Re: Re: Cutting Out Previously Visited Web Pages in A Web Spider

As you see, originally I posted a piece of pseudo-code. It described logic. The algorithm. I used perl syntax and made the block into a sub to help you with the actual implementation.

Below is a piece of REAL executable code in realworld perl. It actually crawls the web (provide it with urls in command-line). And I --you, sorry.

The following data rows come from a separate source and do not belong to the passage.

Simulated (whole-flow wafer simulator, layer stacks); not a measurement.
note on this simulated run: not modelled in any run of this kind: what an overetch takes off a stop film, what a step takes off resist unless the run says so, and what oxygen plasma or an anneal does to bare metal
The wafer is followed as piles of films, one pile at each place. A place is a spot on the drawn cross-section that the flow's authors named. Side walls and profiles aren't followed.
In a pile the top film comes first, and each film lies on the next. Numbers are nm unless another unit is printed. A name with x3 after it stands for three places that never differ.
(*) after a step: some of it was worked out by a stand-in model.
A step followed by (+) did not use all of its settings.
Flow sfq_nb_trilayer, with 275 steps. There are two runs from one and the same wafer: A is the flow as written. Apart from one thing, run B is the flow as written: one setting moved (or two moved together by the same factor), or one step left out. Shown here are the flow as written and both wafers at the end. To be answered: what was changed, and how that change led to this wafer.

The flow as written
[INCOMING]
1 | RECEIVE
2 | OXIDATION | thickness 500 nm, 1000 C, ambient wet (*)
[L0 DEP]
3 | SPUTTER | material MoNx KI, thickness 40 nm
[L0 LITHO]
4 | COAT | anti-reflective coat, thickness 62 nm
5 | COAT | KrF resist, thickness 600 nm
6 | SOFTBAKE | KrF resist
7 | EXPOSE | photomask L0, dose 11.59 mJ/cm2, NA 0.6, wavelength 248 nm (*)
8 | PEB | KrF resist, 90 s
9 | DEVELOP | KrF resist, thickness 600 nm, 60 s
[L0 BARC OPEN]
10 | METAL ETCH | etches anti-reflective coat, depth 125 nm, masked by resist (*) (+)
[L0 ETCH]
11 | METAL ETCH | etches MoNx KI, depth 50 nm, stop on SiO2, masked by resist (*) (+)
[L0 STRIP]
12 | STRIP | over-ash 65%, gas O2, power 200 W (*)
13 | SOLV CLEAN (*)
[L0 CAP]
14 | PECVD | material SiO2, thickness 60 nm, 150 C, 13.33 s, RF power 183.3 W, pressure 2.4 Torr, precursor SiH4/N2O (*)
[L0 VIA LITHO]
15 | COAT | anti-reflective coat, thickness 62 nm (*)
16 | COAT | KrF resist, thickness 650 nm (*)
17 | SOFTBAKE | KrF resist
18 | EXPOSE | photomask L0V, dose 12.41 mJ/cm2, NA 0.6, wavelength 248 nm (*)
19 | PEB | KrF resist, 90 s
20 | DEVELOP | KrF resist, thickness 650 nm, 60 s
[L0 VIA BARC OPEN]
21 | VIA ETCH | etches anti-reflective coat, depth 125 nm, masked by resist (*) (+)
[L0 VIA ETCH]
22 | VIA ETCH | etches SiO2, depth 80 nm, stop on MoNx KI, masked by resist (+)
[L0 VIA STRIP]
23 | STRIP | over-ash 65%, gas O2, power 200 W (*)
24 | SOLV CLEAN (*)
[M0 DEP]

Just run it as a separate script, no need to "put it into" your code.

#/usr/bin/perl -w
use strict;

use LWP::RobotUA;
use HTML::SimpleLinkExtor;

use vars qw/$http_ua $link_extractor/;

sub crawl {
    my @queue = @_;
    my %visited;

    while(my $url = shift @queue) {
        next if $visited{$url};

        my $content = $http_ua->get($url)->content;
        # do useful things with $content
        # for example, save it into a file or index or whatever
        # i just print the url
        print qq{Downloaded: "$url"\n};

        push @queue,
        do { $link_extractor->parse($content); $link_extractor->a };
        $visited{$url} = 1;
    }
}

$http_ua = new LWP::RobotUA theusefulbot => 'bot@theusefulnet.com';
$link_extractor = new HTML::SimpleLinkExtor;

crawl(@ARGV);
[download]

Comment on Re: Re: Cutting Out Previously Visited Web Pages in A Web Spider Download Code

Replies are listed 'Best First'.
Re: Re: Re: Cutting Out Previously Visited Web Pages in A Web Spider by mkurtis (Scribe) on Mar 13, 2004 at 18:05 UTC
Thanks so much kappa, i sure wish i could vote more than once for your post. But I have some problems still, how do I make it follow the links it extracts, it just stops. For example, when I start it on wired.com, it creates 77 files and then brings up the command prompt. I have modified your code into this: #!/usr/bin/perl -w use strict; use LWP::RobotUA; use HTML::SimpleLinkExtor; use vars qw/$http_ua $link_extractor/; my @queue; @queue = qw ("http://www.wired.com"); sub crawl { my $a = 0; my %visited; my $links; my @links; while(my $url = shift @queue) { next if $visited{$url}; my $content = $http_ua->get($url)->content; open(FILE,">/var/www/data/$a.txt"); print FILE "$url\n"; print FILE "$content"; close(FILE); print qq{Downloaded: "$url"\n}; push @queue, do { $link_extractor->parse($content); @links = $link_extractor->a }; foreach $links(@links) { unshift @queue, $links; } $visited{$url} = 1; $a++; } } $http_ua = new LWP::RobotUA theusefulbot => 'bot@theusefulnet.com'; $http_ua->delay(10/6000); $link_extractor = new HTML::SimpleLinkExtor; crawl(@ARGV); [download] Also, what do I do when the array gets too large? Thanks again	[reply] [d/l]
Re: Re: Re: Re: Cutting Out Previously Visited Web Pages in A Web Spider by kappa (Chaplain) on Mar 14, 2004 at 20:51 UTC
You `unshift` links into the queue after pushing them there several lines above. That's weird, but does not matter as it never crawls to the same url for two times. My original code did everything you need about links and queueing, btw. Next, I can't debug mirroring wired.com, sorry :) I pay for traffic. Try to watch the growing queue of pending visits and catch the moment your script finishes. And last. Your arrays won't get too large anytime soon. Really. Your computer will be able to handle an array of million of links, I suppose, without much problems. I'd suggest filtering visited links before adding new ones to the queue and not before crawling as the first possible optimization.	[reply] [d/l]
Re: Re: Re: Re: Cutting Out Previously Visited Web Pages in A Web Spider by mkurtis (Scribe) on Mar 14, 2004 at 21:57 UTC
How do I get it to go to other pages though. When I visit wired.com for example, I want it to take all the links off of it and visit them. And for each page that it visits off of wired, take the links off those pages and visit them and so on. This one only takes the links off of wired.com, not any of the pages that are linked to wired. Thank you	[reply]